Dave has been playwright in residence at the Stratford Festival,
Massachusetts' Barrington Stage Company and, in the fall of 2007,
Dave will be at the Shaw Festival, where he will be completing work
on a play about the last hours of Danish playwright and martyr Kaj
Munk.
Dave
was born and raised in Peterborough, Ontario, and currently lives
in Toronto.
Dave
Carley was born in Peterborough, Ontario, Canada in 1955, the son of Margaret
and Bob Carley. He grew up in that city, attending Queen Alexandra public
school and Adam Scott Collegiate, before going to the University of Toronto
(University College). He graduated from U of T with a General B.A., having
studied mostly History, Geography, Political Science and English - ironically,
just about everything but drama. On the strength of a surprisingly noble
LSAT score, Dave trundled off to Law School at Queens University in Kingston,
Ontario.
While at
Queens, Dave began a life-long involvement with civil libertarian and
human rights concerns via Amnesty International. In the early 1980s he
would live for a period in New Zealand and, while there, he worked for
that country's national office of Amnesty International, travelling the
country starting up AI chapters. He is also a longtime member of the Canadian
Civil Liberties Union.
After graduating
from Queens Law in 1979, Dave articled in Peterborough. There was much
about the practice of law that he found enjoyable - the logic, the give
and take, the constant interraction with people from all walks of life.

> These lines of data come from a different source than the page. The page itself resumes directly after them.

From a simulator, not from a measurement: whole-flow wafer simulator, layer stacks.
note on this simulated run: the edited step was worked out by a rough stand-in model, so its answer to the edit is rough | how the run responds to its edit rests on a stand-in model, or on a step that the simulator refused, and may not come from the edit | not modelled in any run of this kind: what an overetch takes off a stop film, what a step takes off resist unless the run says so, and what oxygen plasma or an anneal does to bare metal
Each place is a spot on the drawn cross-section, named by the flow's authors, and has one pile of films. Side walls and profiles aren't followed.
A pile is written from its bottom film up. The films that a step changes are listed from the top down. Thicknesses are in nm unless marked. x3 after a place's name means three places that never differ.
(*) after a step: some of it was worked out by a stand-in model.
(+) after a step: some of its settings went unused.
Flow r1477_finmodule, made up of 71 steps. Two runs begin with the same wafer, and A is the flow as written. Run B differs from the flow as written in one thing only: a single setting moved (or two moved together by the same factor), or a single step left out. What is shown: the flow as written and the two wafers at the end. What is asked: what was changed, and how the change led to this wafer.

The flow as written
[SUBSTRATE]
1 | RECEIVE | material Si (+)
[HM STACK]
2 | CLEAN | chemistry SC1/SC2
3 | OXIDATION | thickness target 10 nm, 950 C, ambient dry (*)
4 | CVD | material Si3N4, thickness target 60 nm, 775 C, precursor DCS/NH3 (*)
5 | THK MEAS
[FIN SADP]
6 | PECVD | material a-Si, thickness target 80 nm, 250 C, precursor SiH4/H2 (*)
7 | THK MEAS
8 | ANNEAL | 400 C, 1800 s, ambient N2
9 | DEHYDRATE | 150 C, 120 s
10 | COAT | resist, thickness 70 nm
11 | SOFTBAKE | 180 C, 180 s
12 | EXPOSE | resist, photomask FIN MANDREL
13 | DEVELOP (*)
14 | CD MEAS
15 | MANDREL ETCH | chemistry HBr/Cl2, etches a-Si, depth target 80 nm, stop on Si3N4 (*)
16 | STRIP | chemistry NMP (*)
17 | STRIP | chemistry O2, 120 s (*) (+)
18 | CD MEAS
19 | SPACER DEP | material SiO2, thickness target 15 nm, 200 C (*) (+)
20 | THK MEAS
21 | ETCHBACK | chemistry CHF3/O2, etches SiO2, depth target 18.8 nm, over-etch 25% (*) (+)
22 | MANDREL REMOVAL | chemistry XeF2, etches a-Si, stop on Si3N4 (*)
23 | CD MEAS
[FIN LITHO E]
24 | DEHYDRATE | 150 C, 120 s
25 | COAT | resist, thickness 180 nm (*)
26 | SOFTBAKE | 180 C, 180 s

However, he didn't enjoy courtroom nor was he much good at it (invariably
discovering his most cogent arguments in the hours immediately following
the trial). On the other hand, he was hugely fascinated by property law
and, in particular, the process of searching land titles. Every Deed tells
a story, and writs, statements of claim, judgments and wills - they are
the beginning, middle and ends of others. Dave's fascination with those
stories was the clue to his eventual choice of profession.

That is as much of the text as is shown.